Yellow Pages Usage Stats Are Likely Wrong
I was reviewing print yellow pages book usage statistics this week, in preparation for the SMX Local & Mobile conference, and I was struck once again by the large numbers that the Yellow Pages Association (YPA) touts in their press releases and research papers. I’ve had some individuals at conferences dismiss the idea that print usage could be dropping much, based on these YPA’s figures, and it’s made me wonder if there could be some degree of error involved in the data sampling methods used by the research companies behind the reports.
With very little checking, I found my suspicion has basis: some of the widely-cited yellow pages industry research is missing critical information, according to the data collection methods published.
Print usage remains stable?
For instance, the YPA’s spring announcement of last year’s yellow pages usage figures state that “…print usage remained stable with 13.4 billion print Yellow Pages references, unchanged from 2006, according to the 2007 Knowledge Networks/SRI (KN/SRI) Industry Usage Study…”. The PR also states that “Approximately 87 percent of the U.S. population used the print Yellow Pages in 2007.” Both of these figures struck me as a little odd, because conventional wisdom of many has been leaning towards the concept that print YP usage is dropping year over year, as internet search and mobile phone search is increasing.
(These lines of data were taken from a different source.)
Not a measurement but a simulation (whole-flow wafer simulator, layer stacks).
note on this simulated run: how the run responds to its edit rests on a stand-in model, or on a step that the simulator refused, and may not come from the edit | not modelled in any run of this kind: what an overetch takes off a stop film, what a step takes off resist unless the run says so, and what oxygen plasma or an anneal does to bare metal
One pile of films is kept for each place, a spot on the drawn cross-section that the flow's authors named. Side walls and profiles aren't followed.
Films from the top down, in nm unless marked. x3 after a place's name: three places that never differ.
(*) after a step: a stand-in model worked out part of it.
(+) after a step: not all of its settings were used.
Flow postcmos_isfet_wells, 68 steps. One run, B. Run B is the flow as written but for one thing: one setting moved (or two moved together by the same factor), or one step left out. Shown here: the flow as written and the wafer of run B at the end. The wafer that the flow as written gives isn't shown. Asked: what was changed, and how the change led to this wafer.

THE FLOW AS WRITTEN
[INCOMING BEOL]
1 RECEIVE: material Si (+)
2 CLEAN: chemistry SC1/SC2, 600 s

In 2007, the YPA had reported a drop along the lines of 7.6 percent over the year 2006 in print book references. It seems odd to me that 2008 we would see no continuing slide in the amount of print references. Charles Laughlin, an analyst with the Kelsey Group, commented on this possible discrepancy, stating:
The methodology used to measure usage is such that a big one-year swing may not be as significant as the trend over time. One ongoing question is whether there is a floor for PYP usage, based on the limits of Internet penetration and the advantages of PYP, at least in certain categories. The pattern over time has generally been periods of stability followed by periods of decline. So rather than a single floor, there may be a series of floors as the mix of users and media choices evolves over time.
If I might paraphrase, I think Charles is suggesting that the figures over time might show a stairstep pattern of an overall downward trend for print — so the seemingly-stable usage of print YP from 2006 to 2007 is perhaps understating the fact that users are likely continuing to reduce using print over broader time.
Rather than a fuzziness of statistical distribution, I’ve had a much stronger suspicion that the research itself is missing sampling of a large demographic of the population.
Data based on “telephoned” households
According to Knowledge Networks, they gather data by polling a sample set of the U.S. population through generating a set of random phone numbers distributed through markets across the country. For the spring research figures, they called 9,008 people, compiled that data, and projected it as statistically representative of the entire U.S. population.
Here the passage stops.